>> preemptive infrastructure build-up <<
China's railway infrastructure investment may double in the second half of this year from the first six months, aiding efforts to reverse a slowdown in the world's second-biggest economy.
Full-year spending will be 448.3 billion yuan ($70.3 billion), according to a statement dated July 6 on the website of the National Development and Reform Commission's Anhui branch. That indicates about 300 billion yuan of investment in the second half, up from about 148.7 billion yuan in the first.
China's fixed-asset investment has already started to pick up and a jump in spending on railway construction would echo the stimulus rolled out during the global financial crisis. A decline in foreign direct investment reported by Vice Commerce Minister Wang Chao in Hong Kong yesterday underscored the toll that Europe's debt woes and austerity measures are taking on Asia's largest economy.
"China's stimulus may be stronger than the market has expected," said Zhang Zhiwei, a Hong Kong-based economist for Nomura Holdings Inc. who formerly worked for the International Monetary Fund. "There will be more positive signs in the coming months to confirm that China's pro-growth policies are taking effect."

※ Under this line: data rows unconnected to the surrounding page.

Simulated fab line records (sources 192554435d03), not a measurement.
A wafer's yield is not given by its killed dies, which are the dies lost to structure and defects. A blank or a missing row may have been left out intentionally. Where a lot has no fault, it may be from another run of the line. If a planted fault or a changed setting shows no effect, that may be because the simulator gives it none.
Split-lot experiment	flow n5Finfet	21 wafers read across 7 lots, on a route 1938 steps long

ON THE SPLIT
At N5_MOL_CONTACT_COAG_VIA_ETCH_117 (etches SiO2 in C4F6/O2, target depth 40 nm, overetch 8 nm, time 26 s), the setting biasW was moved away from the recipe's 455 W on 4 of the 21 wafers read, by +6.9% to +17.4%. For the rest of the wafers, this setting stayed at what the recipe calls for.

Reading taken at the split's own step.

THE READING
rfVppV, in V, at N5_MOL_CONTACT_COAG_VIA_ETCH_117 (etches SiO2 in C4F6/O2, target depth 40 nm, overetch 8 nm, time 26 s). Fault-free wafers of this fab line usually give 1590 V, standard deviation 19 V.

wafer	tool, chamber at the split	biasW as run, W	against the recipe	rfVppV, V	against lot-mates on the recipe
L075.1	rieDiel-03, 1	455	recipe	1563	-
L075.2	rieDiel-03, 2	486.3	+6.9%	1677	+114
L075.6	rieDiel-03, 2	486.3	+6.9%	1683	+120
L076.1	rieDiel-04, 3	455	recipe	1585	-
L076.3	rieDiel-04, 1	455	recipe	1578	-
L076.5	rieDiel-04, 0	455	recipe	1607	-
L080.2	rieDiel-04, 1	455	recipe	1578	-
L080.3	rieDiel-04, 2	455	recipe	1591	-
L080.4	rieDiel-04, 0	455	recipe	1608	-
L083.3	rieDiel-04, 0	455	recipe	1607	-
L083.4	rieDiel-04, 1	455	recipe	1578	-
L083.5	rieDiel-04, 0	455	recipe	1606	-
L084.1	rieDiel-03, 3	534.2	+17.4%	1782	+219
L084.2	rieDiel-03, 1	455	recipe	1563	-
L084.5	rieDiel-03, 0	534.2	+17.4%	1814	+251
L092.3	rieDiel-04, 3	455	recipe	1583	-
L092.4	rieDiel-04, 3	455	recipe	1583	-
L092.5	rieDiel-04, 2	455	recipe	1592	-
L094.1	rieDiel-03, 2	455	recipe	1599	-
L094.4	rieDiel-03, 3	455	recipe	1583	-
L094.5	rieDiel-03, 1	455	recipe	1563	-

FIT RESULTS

Premier Wen Jiabao warned that the nation doesn't yet have the momentum for a stable recovery, the official Xinhua News Agency reported on July 15. Foreign direct investment dropped 3 percent in the first six months from a year earlier, Xinhua News Agency reported yesterday, citing Wang.
China's benchmark stock index fell to the lowest level in almost 3 1/2 years yesterday, as concern about slumping profits overshadowed speculation the government will do more to support growth. The Shanghai Composite Index slid 1.7 percent.
The document posted on the Anhui provincial website indicates that the government increased its railway investment plan for the year by 9 percent from the previous 411.3 billion yuan. It cited the railways ministry for the information. Seven phone calls by Bloomberg News to offices of the railways ministry went unanswered yesterday.
In 2009, spending of 600.6 billion yuan on railway infrastructure was part of stimulus that spanned low-cost housing, roads and earthquake reconstruction work. The nation is still digesting the consequences of that investment boom, including risks to banks from loans to local-government investment vehicles.
The China Securities Journal reported yesterday that the State Council may hold a meeting as early as tomorrow to set the tone for monetary and fiscal policies after the economy grew 7.6 percent in the second quarter, the least in three years.
"It should be clearly understood that the momentum for a stable rebound in the economy has not yet been established," Wen said during an inspection tour in the southwestern province of Sichuan, according to a Chinese-language report from the official Xinhua News Agency.
In a sign of stresses in the Chinese economy, more than 2,000 Hong Kong-owned factories in the Pearl River Delta may close this year as export orders fall and wages rise, a business association said yesterday.
Stanley Lau, deputy chairman of the Federation of Hong Kong Industries, gave the estimate in a phone interview after Ming Pao Daily earlier reported his comments. The organization's members have garment, watch, toy and footwear factories in the export hub of Guangdong.